16 May 2011
The Great Tortilla Test
One night last week, we had fish burritos. I seasoned and poached the fish and tossed it with lemon juice; made a very yummy fresh salsa; warmed some tortillas, created a sauteed onion, garlic, tomato, bean dish for a side, along with a fresh green salad.
It was good.
I was satisfied that I had created a meal that tasted good and nourished those I love. You know, from scratch and all.
I really love simple weeknight meals that are still great. They are the thing that make me feel like I'm doing well at my job. Yes - I heart a fayncee dinner party like no other. But that's a hobby, an interest, frivolity. Good frivolity, sure, but it's not sustenance; It requires work, sure, but let's be honest, it's really the way I play.
What makes me feel a successful homemaker is a simple, real, good meal on the table on a random Thursday night.
So, yes, I was feeling good at my job. Which is good, by the way. To feel like you're doing a good job is a good thing.
The next morning, I woke up early and read most of a little book that I highly recommend, references to which will appear, I'm sure, in many a life moment and many a blog post over the next years.
It's called Loving the Little Years, and it's by a delightful woman named Rachel Jankovich. More about it later, but if you have anyone at your house under 8, buy it. Today. I'll give you a dollar to go toward its purchase. I mean, after you've proven you've read it by taking an Accelerated Reader quiz.
I'm fairly ready to say that it needs to be read by every parent - not just moms - on or before the second birthday of the first child.
But more about that later. A lot more. I promise.
There is a chapter in her book where the author is talking about letting the children into the kitchen (and other spots to help), even if that means less gets done and the messes are bigger. And she remembers a specific anecdote. About tortillas.
This author mama realized, just before supper, that they didn't have enough tortillas. What did she do? She got out the flour and started making some. And the kids got in there with her and got flour everywhere, obviously. First, I absolutely identify with this - Our Monday Muffins are our best example. The kids get in there, and I sometimes spend the better part of a quarter hour fishing out egg shells. It's frustrating, but great, and it's what life is made of.

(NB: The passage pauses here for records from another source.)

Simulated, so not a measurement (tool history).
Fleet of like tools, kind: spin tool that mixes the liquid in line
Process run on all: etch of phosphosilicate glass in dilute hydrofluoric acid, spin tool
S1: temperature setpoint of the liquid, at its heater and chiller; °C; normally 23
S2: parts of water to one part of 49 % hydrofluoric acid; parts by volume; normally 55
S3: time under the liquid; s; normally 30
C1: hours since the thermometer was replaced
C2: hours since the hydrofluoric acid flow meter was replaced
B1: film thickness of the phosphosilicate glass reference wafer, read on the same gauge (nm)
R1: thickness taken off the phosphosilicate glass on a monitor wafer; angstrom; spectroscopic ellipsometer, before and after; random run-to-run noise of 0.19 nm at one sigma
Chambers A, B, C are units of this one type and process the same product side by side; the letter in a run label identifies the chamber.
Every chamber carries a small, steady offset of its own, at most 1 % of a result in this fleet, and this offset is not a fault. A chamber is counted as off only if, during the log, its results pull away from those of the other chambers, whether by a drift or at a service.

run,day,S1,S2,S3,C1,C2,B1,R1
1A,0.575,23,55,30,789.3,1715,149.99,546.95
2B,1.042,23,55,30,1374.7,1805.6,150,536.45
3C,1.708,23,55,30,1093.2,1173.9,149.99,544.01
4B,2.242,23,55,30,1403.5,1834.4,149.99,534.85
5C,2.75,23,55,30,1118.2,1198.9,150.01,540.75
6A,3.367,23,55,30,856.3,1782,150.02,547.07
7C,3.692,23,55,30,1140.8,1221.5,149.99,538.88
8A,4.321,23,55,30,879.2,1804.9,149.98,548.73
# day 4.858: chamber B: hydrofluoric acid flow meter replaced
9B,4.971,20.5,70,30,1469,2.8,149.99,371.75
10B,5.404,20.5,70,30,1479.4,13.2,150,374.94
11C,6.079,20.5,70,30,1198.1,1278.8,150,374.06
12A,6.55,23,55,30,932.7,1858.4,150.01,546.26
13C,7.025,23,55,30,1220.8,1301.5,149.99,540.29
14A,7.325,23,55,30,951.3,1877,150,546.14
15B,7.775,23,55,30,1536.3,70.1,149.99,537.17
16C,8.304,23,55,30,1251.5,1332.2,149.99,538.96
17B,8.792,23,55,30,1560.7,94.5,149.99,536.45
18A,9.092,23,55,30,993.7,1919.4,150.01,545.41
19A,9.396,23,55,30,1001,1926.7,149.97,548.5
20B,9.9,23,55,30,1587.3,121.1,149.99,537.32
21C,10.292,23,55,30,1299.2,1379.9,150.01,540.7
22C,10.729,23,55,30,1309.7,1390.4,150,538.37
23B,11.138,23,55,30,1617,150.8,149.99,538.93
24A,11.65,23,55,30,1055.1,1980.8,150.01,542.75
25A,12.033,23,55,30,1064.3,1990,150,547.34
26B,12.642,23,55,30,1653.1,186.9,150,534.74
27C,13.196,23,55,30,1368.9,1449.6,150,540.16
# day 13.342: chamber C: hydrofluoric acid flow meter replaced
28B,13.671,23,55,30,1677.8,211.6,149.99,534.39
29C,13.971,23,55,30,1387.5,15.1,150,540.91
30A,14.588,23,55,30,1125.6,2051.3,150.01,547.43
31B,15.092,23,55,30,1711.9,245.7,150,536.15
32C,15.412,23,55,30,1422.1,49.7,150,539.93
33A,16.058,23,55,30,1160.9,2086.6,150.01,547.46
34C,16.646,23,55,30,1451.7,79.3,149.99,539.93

But, while I was reading, the identifying with the valuable kitchen mess isn't what got me.
What got me was the fact that she up and made her tortillas.
Do you know what I would have done? Not run out of tortillas.
Ha.
No, I do run out of tortillas. And baking powder. And cumin. And canned tomatoes (could have sworn I had 5 cans).
But how do I solve? I'd send (politely?) Paul to the store.
I thought to myself, "Maybe I could do more. Maybe my meal isn't really from scratch. I mean, I bought a package of flour tortillas at Kroger. I warmed them in a pan and all, but no hands were dirtied, no rolling pins used. Gosh. I mean, the fresh salsa is nice and all, but real love involves flour."
And thankfully, I've had enough grace drilled into my head (drilling grace? oxymoronic a bit?), by some people much further along in the journey than I, that this moment lasted a very few seconds in my psyche. But, sometimes that moment lasts longer...
Real love isn't salsa or flour or poached fish tossed with the perfect amount of lemon juice.
With what attitude am I cooking that great supper? Or putting together that 3,457th peanut butter and honey sandwich?
Am I excited to prick the taste buds and fill the bellies of my people?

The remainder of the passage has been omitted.